Working with the CI¶
Ferrocene’s Continuous Integration is primarily driven by a combination of YAML, Docker, Python and Bash scripts.
Imitating the CI¶
Sometimes it is useful to imitate the CI to reproduce failures.
The Linux jobs on CI typically run in containers and can be almost exactly reproduced. Mac and Windows jobs on CI cannot run in containers and are more difficult to reproduce.
If you are presented the option, it’s a good idea to reproduce Linux CI failures first.
Installing Docker (with Buildkit)¶
You do not need to download or use Docker Desktop with Ferrocene. If you choose to use Docker Desktop, install it as directed on the Website and skip the rest of this section.
On Linux, install Docker and docker-buildx
from your package manager. On
Ubuntu 20.04 and up:
apt install docker.io docker-buildx
On some distributions, you may need to start the service with
systemctl enable --now docker
. If you just installed docker-buildx
,
restart the Docker service.
On MacOS, you can use the Docker CLI connected to a Lima host:
brew install lima docker docker-buildx
limactl start template://docker
After setting up the instance, Lima will inform you of how to configure Docker to use it instead with Docker.
On Windows, it’s generally recommended to do CI imitation within WSL2. Enable
WSL2 from an administrator Powershell if you haven’t done so already, then setup
ubuntu-24.04
.
wsl --install
wsl --install -d Ubuntu-24.04
From there, follow the Linux instructions above.
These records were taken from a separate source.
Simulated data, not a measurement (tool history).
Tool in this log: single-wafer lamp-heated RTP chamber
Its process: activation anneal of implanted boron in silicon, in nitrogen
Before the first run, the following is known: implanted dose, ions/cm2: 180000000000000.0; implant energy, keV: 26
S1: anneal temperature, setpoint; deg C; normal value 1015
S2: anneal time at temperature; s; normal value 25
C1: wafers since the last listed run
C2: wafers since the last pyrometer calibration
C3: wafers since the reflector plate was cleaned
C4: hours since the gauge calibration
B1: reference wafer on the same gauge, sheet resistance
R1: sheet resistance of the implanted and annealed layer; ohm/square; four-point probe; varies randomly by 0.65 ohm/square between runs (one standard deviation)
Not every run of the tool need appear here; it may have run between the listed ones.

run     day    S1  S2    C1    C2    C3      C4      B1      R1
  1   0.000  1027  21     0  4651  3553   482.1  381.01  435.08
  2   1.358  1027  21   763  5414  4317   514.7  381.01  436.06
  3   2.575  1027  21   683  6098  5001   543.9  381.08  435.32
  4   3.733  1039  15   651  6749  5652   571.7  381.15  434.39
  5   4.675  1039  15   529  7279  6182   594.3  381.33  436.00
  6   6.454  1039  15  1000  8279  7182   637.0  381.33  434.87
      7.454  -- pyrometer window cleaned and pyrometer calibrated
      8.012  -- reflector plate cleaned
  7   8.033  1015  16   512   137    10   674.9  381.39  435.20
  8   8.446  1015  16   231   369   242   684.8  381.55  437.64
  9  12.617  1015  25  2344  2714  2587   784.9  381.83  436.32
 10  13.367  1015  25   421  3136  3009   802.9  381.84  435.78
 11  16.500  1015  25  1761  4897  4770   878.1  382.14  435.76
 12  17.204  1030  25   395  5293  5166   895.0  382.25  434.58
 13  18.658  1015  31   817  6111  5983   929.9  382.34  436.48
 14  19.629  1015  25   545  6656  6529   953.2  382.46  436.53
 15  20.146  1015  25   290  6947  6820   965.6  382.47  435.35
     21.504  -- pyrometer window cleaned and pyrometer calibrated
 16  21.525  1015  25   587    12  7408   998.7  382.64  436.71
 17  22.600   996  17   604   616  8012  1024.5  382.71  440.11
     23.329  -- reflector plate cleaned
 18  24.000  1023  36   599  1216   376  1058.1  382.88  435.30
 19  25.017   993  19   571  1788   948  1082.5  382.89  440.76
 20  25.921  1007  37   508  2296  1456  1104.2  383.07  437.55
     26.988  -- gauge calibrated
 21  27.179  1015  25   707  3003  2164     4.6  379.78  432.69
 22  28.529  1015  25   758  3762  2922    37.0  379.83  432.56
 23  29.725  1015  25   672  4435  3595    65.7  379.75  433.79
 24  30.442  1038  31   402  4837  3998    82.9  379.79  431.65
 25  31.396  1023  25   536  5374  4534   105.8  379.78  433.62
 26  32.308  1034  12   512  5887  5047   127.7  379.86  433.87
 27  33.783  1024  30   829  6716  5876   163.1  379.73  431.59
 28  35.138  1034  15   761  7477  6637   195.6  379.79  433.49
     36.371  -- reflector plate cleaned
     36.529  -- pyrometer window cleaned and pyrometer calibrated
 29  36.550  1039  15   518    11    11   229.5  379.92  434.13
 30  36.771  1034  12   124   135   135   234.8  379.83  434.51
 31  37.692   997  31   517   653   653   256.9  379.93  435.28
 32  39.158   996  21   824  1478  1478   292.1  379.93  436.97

Using the Python virtual environment¶
Ferrocene uses uv
to manage Python and dependencies. uv
is similar to rustup
, rvm
,
nvm
, or rbenv
. It provides a way for a project (Ferrocene) to depend on a specific version
of Python and dependencies, creating a consistent development environment across any operating
system or distribution it supports.
This is particularly useful on platforms like Apple Silicon macOS or x86-64 Windows, which do not always include modern versions of Python.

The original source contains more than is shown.